Patrick McSweeney



Show us the Plan

Gov. Warner won't tip his hand on plans for restructuring the tax code. Maybe that's because he wants to hide from voters how he's breaking his campaign pledge not to increase taxes.


 

Gov. Mark R. Warner and several leading legislators must think the people of Virginia have had a collective lobotomy. It was only two years ago that Warner was running for governor solemnly and repeatedly proclaiming that he would not raise taxes.

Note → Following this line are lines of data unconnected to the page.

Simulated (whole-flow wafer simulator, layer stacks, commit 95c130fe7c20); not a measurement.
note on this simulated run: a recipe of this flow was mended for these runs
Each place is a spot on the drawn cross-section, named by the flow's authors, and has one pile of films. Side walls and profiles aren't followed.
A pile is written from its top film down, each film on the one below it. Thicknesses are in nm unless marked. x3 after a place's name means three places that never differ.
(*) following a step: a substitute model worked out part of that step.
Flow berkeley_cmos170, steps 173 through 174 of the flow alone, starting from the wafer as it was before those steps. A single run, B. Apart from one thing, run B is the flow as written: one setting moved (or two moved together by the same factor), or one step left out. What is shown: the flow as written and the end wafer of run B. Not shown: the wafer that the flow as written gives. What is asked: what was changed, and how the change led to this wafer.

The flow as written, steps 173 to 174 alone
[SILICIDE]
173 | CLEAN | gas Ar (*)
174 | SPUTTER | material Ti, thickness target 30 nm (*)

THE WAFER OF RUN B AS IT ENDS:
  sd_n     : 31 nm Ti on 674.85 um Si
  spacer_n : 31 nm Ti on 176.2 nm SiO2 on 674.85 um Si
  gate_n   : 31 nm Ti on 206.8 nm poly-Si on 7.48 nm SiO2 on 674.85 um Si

Earlier this month, however, Warner asked a legislative commission studying tax reform to propose new taxes on Internet retail sales and higher taxes on corporate income. At other times, he has proposed enacting a new tax on services and raising the tax rate on cigarettes. All of this comes after vigorously campaigning for ballot measures in 2002 in Northern Virginia and Hampton Roads to raise the sales tax in those regions.

 

When Gary Thomson, the Chairman of the Republican Party of Virginia, said in a fundraising letter this month that Warner intends to ask for new taxes, he was sharply criticized by editorial writers and even a GOP legislator. Why? Because Thomson stated the obvious: Warner intends to raise taxes.

 

Warner has said publicly that he wants more money for public education. He told The Washington Post editorial board that he supported a tax code overhaul to boost money for schools.

 

So let’s have some straight talk from editorial writers and more aggressive questioning of state politicians by journalists. They let Warner off the hook during the 2001 gubernatorial campaign when he said he wouldn’t raise taxes while building his campaign promises on the assumption that taxes would be raised. They have let him off the hook repeatedly since the election.

 

The essential question is whether our elected representatives want to increase the amount of government spending in relation to the Commonwealth’s economy. We can end the quibbling over the meaning of “tax neutrality” if the governor and candidates will take a position on a constitutional amendment to limit state spending to a set percentage of Virginia’s gross domestic product or to the rate of increase in state population and inflation.

Warner says he won’t disclose the specifics of his tax proposal because his plan would be savaged by political opportunists resorting to outrageous characterizations. What is most alarming is that many commentators applaud him for refusing to lay out his plan.

 

Unfortunately, politics in a free country can be a brutal enterprise. That’s the price we pay for freedom. What Warner and these editorial writers share is a deep distrust of the voters. If our system is to endure, we must trust the voters to sort out the true from the false in overheated campaign polemics. Jefferson observed that we don’t have angels in the guise of men to govern us.

 

If Warner is unwilling to take the risk involved in pushing for tax enhancement, he is, quite simply, not a leader and undeserving of the legacy he says he wants to leave. Given the fact that he has violated his campaign pledge not to raise taxes and declared his intention to enhance state revenues, his cynical decision to withhold his tax plan is fair game for his opponents.

 

To paraphrase one editorial writer who argued that the GOP’s Thomson has forfeited the right to lead because he is “willing to scuttle progress for partisan gain,” our governor has forfeited the right to lead because he has so little confidence in the voters that he won’t come clean on his tax proposal.

 

Politics shouldn’t be a game of hide-the-pea.